One adjustable parameter each; different prior ranges

Finally, we can also consider the situation where Mr A and Mr B have the same physical theory but assign a different prior range for $ \lambda $ (or $ \mu $). Although Eq. \eqref{eq:sivia_48} can be seen as representing the case when $ (\mu_\mathrm{max} - \mu_\mathrm{min}) $ is infinitesimally small, so that A has no flexibility, Eq. \eqref{eq:sivia_49} is more appropriate when the limits set by both theorists are large enough to encompass all the parameter values giving a reasonable fit to the data. With equal initial weighting towards A and B, the latter reduces to $$ \frac{p(A|D,I)}{p(B|D,I)} = \frac{\lambda_\mathrm{max} - \lambda_\mathrm{min}}{\mu_\mathrm{max} - \mu_\mathrm{min}}. $$ because the best-fit likelihood ratio will be unity (since $ \lambda_0 = \mu_0 $) and $ \delta\lambda = \delta\mu $. Thus, our analysis will lead us to prefer the theorist who gives the narrower prior range; this is not unreasonable as he must have had some additional insight to be able to predict the value of the parameter more accurately.

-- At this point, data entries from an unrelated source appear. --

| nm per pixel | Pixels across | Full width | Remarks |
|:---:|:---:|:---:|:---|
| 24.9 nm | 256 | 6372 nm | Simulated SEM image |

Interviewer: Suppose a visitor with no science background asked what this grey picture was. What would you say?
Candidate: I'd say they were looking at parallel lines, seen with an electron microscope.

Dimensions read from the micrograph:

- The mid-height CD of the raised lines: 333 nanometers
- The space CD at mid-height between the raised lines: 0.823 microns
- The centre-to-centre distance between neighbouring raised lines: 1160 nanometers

Comparison with parameter estimation

The dependence of the result in Eq. \eqref{eq:sivia_48} on the prior range $ (\lambda_\mathrm{max} - \lambda_\mathrm{min}) $ can seem a little strange, since we haven’t encountered such behaviour in the preceding chapters. It is instructive, therefore, to compare the model selection analysis with parameter estimation. To infer the value of $ \lambda $ from the data, given that B’s theory is correct, we use Bayes’ theorem: $$ \begin{equation} p(\lambda|D,B,I) = \frac{p(D|\lambda,B,I) p(\lambda|B,I)}{p(D|B,I)}. \label{eq:sivia_410} \end{equation} $$ The numerator is the familiar product of a prior and likelihood, and the denominator is usually omitted since it does not depend explicitly on $ \lambda $; hence this relationship is often written as a proportionality. From the story of Dr A and Prof B, however, we find that the neglected term on the bottom plays a crucial role in ascertaining the merit of B’s theory relative to a competing alternative. In recognition of its new-found importance, the denominator in Bayes’ theorem is sometimes called the ‘evidence’ for B; it is also referred to as the ‘marginal likelihood’, the ‘global likelihood’ and the ‘prior predictive’. Since all the components necessary for both parameter estimation and model selection appear in Eq. \eqref{eq:sivia_410}, we are not dealing with any new principles; the only thing that sets them apart is that we are asking different questions of the data.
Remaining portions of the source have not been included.